[netperf-talk] exact behaviour of generated burst traffic

Rick Jones rick.jones2 at hp.com
Fri May 12 09:49:19 PDT 2006


Kristijan Dragicevic wrote:
> Hello,
> 
> I am trying to generate bursty traffic with a command like
> netperf -t UDP_STREAM -H 10.0.2.2 -l 10 -- -m 228 -w 100 -b 1024
> but I do not see a difference to the behaviour of using command
> netperf -t UDP_STREAM -H 10.0.2.2 -l 10 -- -m 228
> no matter what parameters I use for the -w and -b option


Just to be pedantic, you did configure netperf with burst mode enabled yes?
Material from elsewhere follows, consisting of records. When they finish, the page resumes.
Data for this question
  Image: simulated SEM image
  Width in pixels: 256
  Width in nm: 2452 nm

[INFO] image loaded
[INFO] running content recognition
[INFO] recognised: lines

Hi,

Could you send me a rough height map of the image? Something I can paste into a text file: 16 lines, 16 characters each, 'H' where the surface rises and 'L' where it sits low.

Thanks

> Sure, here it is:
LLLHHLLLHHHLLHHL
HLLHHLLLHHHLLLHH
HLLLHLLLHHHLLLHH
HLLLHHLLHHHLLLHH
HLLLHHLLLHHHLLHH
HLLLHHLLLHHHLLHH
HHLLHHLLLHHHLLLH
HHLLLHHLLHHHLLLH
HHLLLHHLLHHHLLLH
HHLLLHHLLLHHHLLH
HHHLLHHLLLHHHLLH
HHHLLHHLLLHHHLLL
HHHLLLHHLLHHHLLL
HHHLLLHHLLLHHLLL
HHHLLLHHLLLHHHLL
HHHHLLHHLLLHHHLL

> I browsed the whole web to find some kind of specification for these
> options. Browsing the code just lets me know, that the packet size of
> the burst packets seem to be the same as the packet size of the
> ordinary emitted packets.

Yes.

> So my question is:
> What happens during the burst intervals compared to the time between
> the intervals? Are there different packets sent out or in another rate?
> Well, I know that -w specifies the interval in ms, and -b specifies
> the amount of packets to be emitted. But as far as I can see it just
> looks like netperf is emitting packets "like there is know tomorrow" all
> the time.

-w sets an interval timer, so it is how often a burst should be sent, 
not an interval between bursts.  the expectation is that netperf 
finishes the -b burst of sends before that interval timer pops, and sits 
in a sigsuspend() waiting for the interval timer (this assumes that one 
isn't using --enable-spin from top of trunk at 
http://www.netperf.org/svn/netperf2/trunk/)

If it takes longer than -w to send the -b burst, it can appear that 
netperf is not bursting at all.  It can also appear that netperf will 
finish "early" on some systems that do not have (or netperf does not 
know has) siginfo support to be able to restart selected system calls 
based on what the signal handler does.